America

US Federal Reserve cuts interest rate by half a percentage point

Cooling inflation puts Fed on track for September rate cut

The U.S. Federal Reserve cut its key interest rate by half a percentage point on Wednesday, an unusually large cut and a dramatic reversal two years after its first rate hike to combat inflation that made borrowing more expensive for consumers.

The rate cut, the first in more than four years, reflects the U.S. central bank’s desire to focus on shoring up the labor market, which has shown signs of weakening.

The move, just weeks before the presidential election, also has the potential to alter the economic outlook just as Americans prepare to cast their ballots.

The central bank’s decision will take the key interest rate to around 4.8 percent, down from a two-decade high of 5.3 percent, where it has been for 14 months as it struggled to curb the worst run of inflation in four decades.

Inflation has eased from a peak of 9.1% in mid-2022 to a three-year low of 2.5% in August, not far above the Fed’s 2% target.

Fed officials also said they expect to cut their key interest rate by an additional half-percentage point at their final two meetings of the year, scheduled for November and December. They expect four more cuts in 2025 and two more in 2026.

In a statement, the Fed came closer than it has in the past to declaring victory over inflation: It said it had “gained greater confidence that inflation is moving sustainably toward 2%.”

Even though the central bank now believes inflation is largely defeated, many Americans remain upset about high prices for groceries, gas and rents, among other things.

Former President Donald Trump blames the administration of President Joe Biden and Vice President Kamala Harris for causing inflationary surge. Harris, for her part, has said Trump’s promise to impose tariffs on all imports could further raise prices for consumers.

The Fed’s interest rate cuts should, over time, lower borrowing costs for mortgages, cars and credit cards, boosting Americans’ finances and supporting increased spending and growth.

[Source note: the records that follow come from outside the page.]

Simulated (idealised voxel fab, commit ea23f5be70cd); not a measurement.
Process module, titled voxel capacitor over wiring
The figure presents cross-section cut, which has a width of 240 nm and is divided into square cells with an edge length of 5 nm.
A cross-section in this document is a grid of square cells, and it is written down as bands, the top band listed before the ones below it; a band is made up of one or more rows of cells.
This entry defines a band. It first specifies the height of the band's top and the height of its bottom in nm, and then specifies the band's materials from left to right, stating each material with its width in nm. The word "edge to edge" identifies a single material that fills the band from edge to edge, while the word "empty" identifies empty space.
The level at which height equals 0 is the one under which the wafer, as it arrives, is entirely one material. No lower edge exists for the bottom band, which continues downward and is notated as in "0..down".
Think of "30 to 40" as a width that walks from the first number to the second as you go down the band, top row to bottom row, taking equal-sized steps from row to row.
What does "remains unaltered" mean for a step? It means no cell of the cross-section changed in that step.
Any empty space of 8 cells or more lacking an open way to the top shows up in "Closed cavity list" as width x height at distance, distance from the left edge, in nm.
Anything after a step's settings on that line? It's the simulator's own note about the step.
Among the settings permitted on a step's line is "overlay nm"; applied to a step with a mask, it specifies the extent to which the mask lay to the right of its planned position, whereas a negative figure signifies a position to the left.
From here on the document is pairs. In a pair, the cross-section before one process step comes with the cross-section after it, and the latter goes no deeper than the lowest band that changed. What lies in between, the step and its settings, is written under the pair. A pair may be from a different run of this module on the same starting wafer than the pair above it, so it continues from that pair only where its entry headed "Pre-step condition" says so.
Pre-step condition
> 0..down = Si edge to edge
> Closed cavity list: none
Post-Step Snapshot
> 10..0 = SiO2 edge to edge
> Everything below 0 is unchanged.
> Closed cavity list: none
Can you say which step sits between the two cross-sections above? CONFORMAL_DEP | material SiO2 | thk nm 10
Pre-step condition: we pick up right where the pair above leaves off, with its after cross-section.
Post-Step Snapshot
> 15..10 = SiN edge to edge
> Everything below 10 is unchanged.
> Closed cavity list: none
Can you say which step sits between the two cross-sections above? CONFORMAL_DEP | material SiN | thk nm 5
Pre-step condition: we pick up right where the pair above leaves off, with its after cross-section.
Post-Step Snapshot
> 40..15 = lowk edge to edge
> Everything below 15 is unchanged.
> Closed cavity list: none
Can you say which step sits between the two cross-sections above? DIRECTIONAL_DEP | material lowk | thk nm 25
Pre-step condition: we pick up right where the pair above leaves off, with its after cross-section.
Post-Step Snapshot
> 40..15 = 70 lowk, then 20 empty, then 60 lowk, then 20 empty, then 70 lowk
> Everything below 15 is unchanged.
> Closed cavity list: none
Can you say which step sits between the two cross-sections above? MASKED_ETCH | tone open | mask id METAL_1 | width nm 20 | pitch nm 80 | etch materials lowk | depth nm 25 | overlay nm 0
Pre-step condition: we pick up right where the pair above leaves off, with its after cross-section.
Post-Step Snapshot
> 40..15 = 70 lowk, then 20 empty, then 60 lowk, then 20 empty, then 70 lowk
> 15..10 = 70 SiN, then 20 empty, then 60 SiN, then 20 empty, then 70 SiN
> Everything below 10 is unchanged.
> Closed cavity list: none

Homeowners will be able to refinance their mortgages at lower rates, saving on their monthly payments, and may even be able to move credit card debt into lower-cost personal loans or home equity lines of credit. Businesses will also be able to borrow and invest more.

Average mortgage rates have already dropped to an 18-month low of 6.2 percent, according to Freddie Mac, leading to a surge in demand for refinancing.